Project mission
Design, build, and distribute a scalable, unified high-end computing I/O forwarding software layer that would be adopted and supported by DOE Office of Science and NNSA.
Goals
- Provide function shipping at the file system interface level (without requiring middleware) that enables asynchronous coalescing and I/O without jeopardizing determinism for computation
- Offload file system function from simple or full OS client processes to a variety of targets, from another core or hardware on the same system to an I/O node on a conventional cluster or a service node on a leadership class system
- Reduce the number of file system operations/clients that the parallel file system sees
- Support any/all parallel file system solutions
- Integrate with MPI-IO and any hardware features designed to support efficient parallel I/O
Once developed, this framework will be available online under an open-source license. We will encourage its adoption both in production and for further research into I/O forwarding approaches.

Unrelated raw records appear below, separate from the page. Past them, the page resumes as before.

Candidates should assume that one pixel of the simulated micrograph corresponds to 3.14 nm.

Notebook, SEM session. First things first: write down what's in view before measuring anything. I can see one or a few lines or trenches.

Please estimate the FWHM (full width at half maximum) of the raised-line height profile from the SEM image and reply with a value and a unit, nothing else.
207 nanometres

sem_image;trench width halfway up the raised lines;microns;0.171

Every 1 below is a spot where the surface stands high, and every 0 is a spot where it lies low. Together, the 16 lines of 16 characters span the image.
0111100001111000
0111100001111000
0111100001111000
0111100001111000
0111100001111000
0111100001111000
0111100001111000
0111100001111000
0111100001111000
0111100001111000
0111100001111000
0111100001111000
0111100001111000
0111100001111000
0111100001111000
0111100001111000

The application I/O calls get translated to ZOIDFS—an efficient parallel file I/O API that we defined. ZOIDFS calls are forwarded over an interconnecting network to the I/O nodes. I/O nodes run ZOIDFS server code that efficiently translates the calls to the native API of the underlying parallel filesystem.
Focus areas
- portability across networks: we are developing ports for IBM Blue Gene, Cray XT, Roadrunner, and Linux clusters.
- support for multiple filesystems: we are developing support for PVFS, Lustre, PanFS, and standard POSIX API, and will also provide a pluggable infrastructure for other filesystems.
- hooking to applications: MPI-IO via ROMIO, POSIX via the SYSIO library, modified GNU libc, or FUSE.
- performance: this being a high-end computing project, performance is of paramount importance, so we are working hard to ensure at every step that the software we develop does not introduce unnecessary overheads.
- security: we are designing and implementing a general, configurable security mechanism at the data access level. This mechanism will be scalable, fine grained, object-based, and capable of using externally generated capability keys sharable across parallel tasks.
- testing: because we are building a production-quality software framework, testing and hardening are critical tasks. Testing will be conducted in three general categories: functionality testing, security testing, and performance testing.
Leveraging existing projects
- ZOIDFS is a filesystem-independent protocol for I/O forwarding, somewhat similar to NFSv3. Highlights include stateless servers, file handles (rather than file descriptors) that can be freely exchanged between the clients, and maximally flexible read/write operations that can deal with multiple file regions and memory buffers in one call.
- SYSIO is a flexible, user-space implementation of the virtual file system abstraction, developed for Cray XT. It supplies all of the normal POSIX calls to the application and assembles the local name space on the compute node based on global configuration information. We are augmenting SYSIO for this project to use our I/O forwarding framework underneath for access to file systems.
- ROMIO is the foundation of most MPI-IO implementations in use. We are implementing support for the ZOIDFS client interface in ROMIO, so that applications using MPI-IO can take advantage of our I/O forwarding infrastructure without modifications.
- BMI is a portable communication layer developed for PVFS, which has support for MX, sockets, Portals, and others. It serves as a communication interface between the compute nodes and the I/O nodes.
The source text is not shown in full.